Hi Justin,

I have considered this - I saw it set up on someone's laptop at DrupalCon Paris and it seemed like a great idea, not least because it allowed for website testing in multiple virtualised platforms.

I guess what I'd like to do is set up Ubuntu Server in Virtualbox, set up Drupal on that server, and then access it both from the native Mac environment, Windows 7 running on Virtualbox and Windows XP running on Parallels. I'm cool with setting up the virtual machines and there are doubtless loads of good tutorials on how to set up D7 on Ubuntu Server. It would be great to get some help - or pointers to good tutorials - on how to interconnect the Virtualbox VM with both the native Mac OS X and the virtualised Windows installations, so that the Ubuntu Server VM looks like a server from those platforms - i.e., so I can access it via an IP address in a browser, and connect to it via SSH, FTP etc. Any help you can give on this would be great.

Thanks!

--Jim

2009/10/16 justin randell <justin.randell@gmail.com>
hi,

On Thu, Oct 15, 2009 at 4:18 PM, James Benstead
> Hi Josh,
>
> Thanks for this, and for your help on the forums in trying to get DAMP
> working for me - it certainly seems to offer really useful features, so I'll
> persevere with getting it to work on my Mac.
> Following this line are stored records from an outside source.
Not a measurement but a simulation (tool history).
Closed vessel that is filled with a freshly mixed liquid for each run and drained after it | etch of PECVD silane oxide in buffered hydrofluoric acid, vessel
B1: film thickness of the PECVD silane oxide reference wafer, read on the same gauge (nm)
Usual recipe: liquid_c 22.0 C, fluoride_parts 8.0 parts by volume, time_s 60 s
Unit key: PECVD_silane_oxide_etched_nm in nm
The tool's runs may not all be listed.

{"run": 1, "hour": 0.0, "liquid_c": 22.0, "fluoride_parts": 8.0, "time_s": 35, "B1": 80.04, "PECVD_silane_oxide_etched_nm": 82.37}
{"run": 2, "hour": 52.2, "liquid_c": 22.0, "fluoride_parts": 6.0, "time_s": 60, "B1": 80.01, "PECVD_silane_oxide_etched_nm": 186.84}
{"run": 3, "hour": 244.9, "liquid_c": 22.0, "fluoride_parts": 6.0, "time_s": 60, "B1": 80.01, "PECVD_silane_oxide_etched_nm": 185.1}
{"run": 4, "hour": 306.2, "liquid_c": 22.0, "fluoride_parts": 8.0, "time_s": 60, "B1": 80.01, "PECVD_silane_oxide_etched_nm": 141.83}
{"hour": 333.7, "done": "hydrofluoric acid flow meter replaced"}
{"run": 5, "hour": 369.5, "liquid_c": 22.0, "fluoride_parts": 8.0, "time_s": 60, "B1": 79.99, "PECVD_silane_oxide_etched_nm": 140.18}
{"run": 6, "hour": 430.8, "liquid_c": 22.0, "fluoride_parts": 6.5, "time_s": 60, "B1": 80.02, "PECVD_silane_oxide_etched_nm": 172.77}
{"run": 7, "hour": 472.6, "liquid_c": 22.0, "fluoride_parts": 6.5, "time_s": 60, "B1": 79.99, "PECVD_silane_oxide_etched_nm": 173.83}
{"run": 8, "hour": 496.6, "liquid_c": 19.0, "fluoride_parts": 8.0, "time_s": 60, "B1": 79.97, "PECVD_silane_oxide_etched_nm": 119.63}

a bit late in the game, but just to throw in another approach.

have you thought about using a linux virtual machine via virtualbox
(or similar)? you can then target the platform (and distro if you need
to) that your code is most likely to run on without regard for your
desktop environment. its also straight forward to share the files from
or to the VM, so you can edit them as if they were local on your
desktop.

if you're interested in any more specifics, i'd be happy to help out.